Vadim Drobinin wanted venison. That goal sent him to a shooting range near Edinburgh, where he spent Wednesday evenings lying on a mat, shooting at targets, then walking downrange to score them with brass plug gauges. The shooting was fun. The plug-pushing ritual was not. So Drobinin, an iOS engineer by trade, built a computer vision app to do it automatically.

The technical challenge is tricky. Bullet holes are negative space. Object detectors are trained to find things that exist in an image, not gaps where material was removed. Apple's Vision framework failed immediately, tagging the target's center dot and random ring fragments as bullet holes. Drobinin's solution combines two approaches: OpenCV handles the geometric structure of the target (finding rings, measuring radii), while a fine-tuned YOLOv8 model exported to CoreML detects the actual holes. The geometry work draws from a 2012 paper by Rudzinski and Luckner at Warsaw University of Technology that achieved 99% detection on clean ISSF targets. But NSRA cards have printed score numbers on the rings, and .22 bullets leave ragged tears instead of the cookie-cutter holes that air rifles produce. Drobinin had to adapt.

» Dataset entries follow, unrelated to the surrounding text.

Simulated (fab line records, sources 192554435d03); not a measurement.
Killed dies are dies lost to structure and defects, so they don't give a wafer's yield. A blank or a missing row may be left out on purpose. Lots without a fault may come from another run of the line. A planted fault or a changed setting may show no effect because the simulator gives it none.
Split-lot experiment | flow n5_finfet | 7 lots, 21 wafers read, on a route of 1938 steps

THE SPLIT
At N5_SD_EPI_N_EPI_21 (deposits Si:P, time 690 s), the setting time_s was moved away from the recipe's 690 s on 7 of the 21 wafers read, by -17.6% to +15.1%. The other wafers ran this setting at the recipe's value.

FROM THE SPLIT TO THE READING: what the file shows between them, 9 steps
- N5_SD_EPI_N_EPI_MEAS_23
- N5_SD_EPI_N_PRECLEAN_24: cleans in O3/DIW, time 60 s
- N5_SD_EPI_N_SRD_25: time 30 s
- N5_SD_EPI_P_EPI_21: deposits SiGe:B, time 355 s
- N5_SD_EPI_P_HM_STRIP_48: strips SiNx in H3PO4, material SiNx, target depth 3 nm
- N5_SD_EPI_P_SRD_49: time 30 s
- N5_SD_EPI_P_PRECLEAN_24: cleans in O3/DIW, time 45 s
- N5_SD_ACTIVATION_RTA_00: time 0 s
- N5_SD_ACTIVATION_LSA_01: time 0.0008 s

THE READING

Professional electronic scoring systems like Sius Ascor use acoustic sensors behind the target and cost thousands per lane. They're standard at Olympic competitions and offer sub-millimeter accuracy. But they demand permanent installation and maintenance. A phone app won't replace that infrastructure. What it can do is give practice ranges and amateur shooters a tool that doesn't require buying dedicated hardware. Some Hacker News commenters questioned whether automating a quick manual task makes sense, reflecting the [public's reluctance toward automation](/news/2026-04-23-the-people-do-not-yearn-for-automation). Fair point. But Drobinin's project shows how accessible computer vision has become. Fine-tune a model, export to CoreML, combine with classical CV techniques, and you've got a specialized tool running on the phone in your pocket.